At the heart of the proposal is a high tech mechanism of multi directional elevators paired with transformative spaces, allowing volumes to expand, contract, and reconfigure according to need. The guiding premise that “nothing belongs to you” reframes ownership as access, so a unit can become a workshop by day and a place to rest by night. Through this logic the system aims to solve the problems of housing while also giving a dignified space to work for the Sham Shui Po locals.

Designing for extreme density

Dense urban housing has always asked architects to do more with less, balancing privacy, daylight, ventilation, and shared infrastructure within tight footprints. In neighbourhoods where every square metre carries economic weight, fixed partitions can trap families in spaces that no longer fit their lives. Flexible and transformable interiors respond to this by letting a single floor area serve several functions across the day, a strategy long studied in compact public housing and in the broader field of transformable housing.

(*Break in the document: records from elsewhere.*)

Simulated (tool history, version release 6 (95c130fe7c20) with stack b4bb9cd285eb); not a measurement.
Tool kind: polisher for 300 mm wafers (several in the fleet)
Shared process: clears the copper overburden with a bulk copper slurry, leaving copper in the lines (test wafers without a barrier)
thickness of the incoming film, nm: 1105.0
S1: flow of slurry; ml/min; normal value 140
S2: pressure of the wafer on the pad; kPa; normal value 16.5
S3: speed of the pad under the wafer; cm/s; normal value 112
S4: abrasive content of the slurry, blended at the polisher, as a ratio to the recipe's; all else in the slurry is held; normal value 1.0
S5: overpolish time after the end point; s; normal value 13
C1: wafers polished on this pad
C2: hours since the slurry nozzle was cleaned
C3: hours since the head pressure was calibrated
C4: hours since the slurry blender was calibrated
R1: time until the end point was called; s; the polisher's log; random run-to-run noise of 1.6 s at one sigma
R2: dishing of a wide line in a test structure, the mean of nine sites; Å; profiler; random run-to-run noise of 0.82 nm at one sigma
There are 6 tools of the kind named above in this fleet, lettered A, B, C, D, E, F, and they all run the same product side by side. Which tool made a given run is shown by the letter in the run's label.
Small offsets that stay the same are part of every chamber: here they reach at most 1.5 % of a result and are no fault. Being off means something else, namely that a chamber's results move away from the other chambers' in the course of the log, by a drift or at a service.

The choice to develop the concept from Barcelona, a city known for its disciplined urban grid and tradition of dense block living, gives the scheme a useful lens on how circulation and shared space shape daily life. Vertical movement is central here: rather than treating elevators as simple links between floors, Flux Haus makes them part of how space itself is distributed. That ambition connects the project to wider questions of sustainable architecture, where adaptability and shared resources reduce waste and extend the useful life of a building.

By dissolving the boundary between living and working, Flux Haus reads less as a finished building and more as an argument about what housing could become when flexibility, mobility, and shared access are designed in from the start.